Far from being villainous, he is steeped in the traditional American virtues. He grew up on a small, hilly farm, the only child of Foy and Evilla Bradshaw. "My mother is 5 feet 11," Charlie says, "and she could plow better than anyone I've ever seen. She'd take a lunch into the field and plow from daylight to dark. I was taught that when you do something do it right. And I was taught to be truthful and honest. If I ever got caught in a lie I got my rear end whipped."
Determined to play high school football even though practice would cause him to miss the school bus, Charlie hitchhiked five miles every day from Center, the seat of Shelby County, and then walked five more miles down a lonely dirt road, arriving home hungry about 9 p.m. Foy Bradshaw decided his son was silly to go to such lengths to participate in a fool's pastime, so he yanked him off the team. Only when the coach promised to get Charlie a ride home did Foy relent, thereby launching his son on the road to ignominy.
Playing end for the Center High Roughriders, Charlie and a promising halfback from town—a skinny kid named Del Shofner—led the team to the state playoffs in their senior year and then pressed on to Baylor University at Waco, Texas.
George Sauer, the Baylor coach, immediately made Charlie a tackle. "It was a nightmare at first," says Charlie. "I was long and skinny, as tall as I am now but only 200 pounds or so, and, particularly when I was on defense, people would fold me up like an accordion." But the family virtue—a love of hard work—carried the day at Baylor, just as it would in 1958 in the Los Angeles Rams' training camp, where Coach Sid Gillman was so impressed by Charlie's hustle that he decided to carry an extra tackle. Charlie's love of hard work helped, too, when he labored through four off-seasons for a degree in law. In 1965 he passed the Texas bar examination with a grade of 86—the highest in his class at Baylor and only three points less than the highest in the state.
Thus far the Charlie Bradshaw saga reveals absolutely no motive behind the vituperation that burns Charlie's large ears in Pittsburgh. Superstitious Buddy Parker, unaware that Charlie had been born on Friday the 13th, brought him to the Steelers in exhange for a high draft choice in 1961 and found him a coach's delight. Except for two games that Charlie missed because of a shoulder separation, he has played every game, injured or not. Quick enough to be a quarter-miler in high school, shrewd at anticipating an enemy's move, Charlie made the Eastern Conference's Pro Bowl squad in both 1963 and 1964, whereupon the following year he discovered that Pittsburghers are apt to look upon Steelers the way the Son of the Sheik looked upon women: today's plum is tomorrow's prune.
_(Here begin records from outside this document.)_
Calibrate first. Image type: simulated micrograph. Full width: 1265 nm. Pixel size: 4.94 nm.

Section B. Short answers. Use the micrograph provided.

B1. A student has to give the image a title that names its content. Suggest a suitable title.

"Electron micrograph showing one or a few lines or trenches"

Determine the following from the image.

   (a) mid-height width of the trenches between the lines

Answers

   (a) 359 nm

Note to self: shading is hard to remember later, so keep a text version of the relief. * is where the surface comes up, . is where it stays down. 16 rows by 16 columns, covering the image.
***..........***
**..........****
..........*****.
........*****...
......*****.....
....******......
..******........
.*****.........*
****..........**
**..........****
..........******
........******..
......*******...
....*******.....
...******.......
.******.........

The day the booing started Charlie was shocked and stunned. "Why me?" he asked himself. He could not have loused up a season that had not yet begun. He had not beaten his wife in front of the U.S. Steel Building. Indeed, why him?
The answer begins in the NFL record book. There it says that in none of the 33 years that the Steelers have drawn breath on this earth have they won a championship, or even a division title. It is said that records are made to be broken, but this one looks like a cinch bet to live on through eternity, and it is certainly an item that has frayed Pitts-burgher nerves. Snapped them, in fact.
Frustrated to the breaking point, Steeler fans needed a scapegoat, a man upon whom they could rain epithets until they got the venom out of their systems. The quarterback was a logical choice, so for a while, in the early '50s, the scapegoat was Jim Finks ("Finks stinks!") and then, as the '50s turned into the '60s, it was Bobby Layne. As Charlie Bradshaw himself recalls, "My second year with the club we were doing pretty well. Layne was having a good year, and we were on our way to finishing second. One Sunday we were playing the Redskins and Bobby started to throw a screen, but just as he turned the ball loose he got clobbered. He was knocked cold. As we carried him off the field on a stretcher the fans booed him. Right there I said to myself, 'This has to be the toughest group of fans in the country.' "
Club Owner Art Rooney and Bradshaw himself readily acknowledge that the Pittsburgh fan has a case. They appreciate that last year's attendance—an average of 32,605 per game—demonstrated public perseverance in the face of utter hopelessness. The fans had hung in there booing and heaping their scorn in 1964 upon Layne's successor at quarterback, Ed Brown. But last year a new coach, Mike Nixon, decided to open the season with another quarterback, 24-year-old Billy Nelsen, who had ridden the bench for two years. Callow and untried, Nelsen did not strike the fans as a target worthy of their efforts. Who, then, would they boo?
Aha, here was Charlie Bradshaw, bigger than life, a giant who could not hide, an oak tree in a line that resembled a row of beer kegs. Furthermore, every man who in his lifetime had been served a process or plunged into legal morass would be delighted to boo a lawyer. But here was the principal motive: a Steeler you could not wipe out of sight. You had to hate him.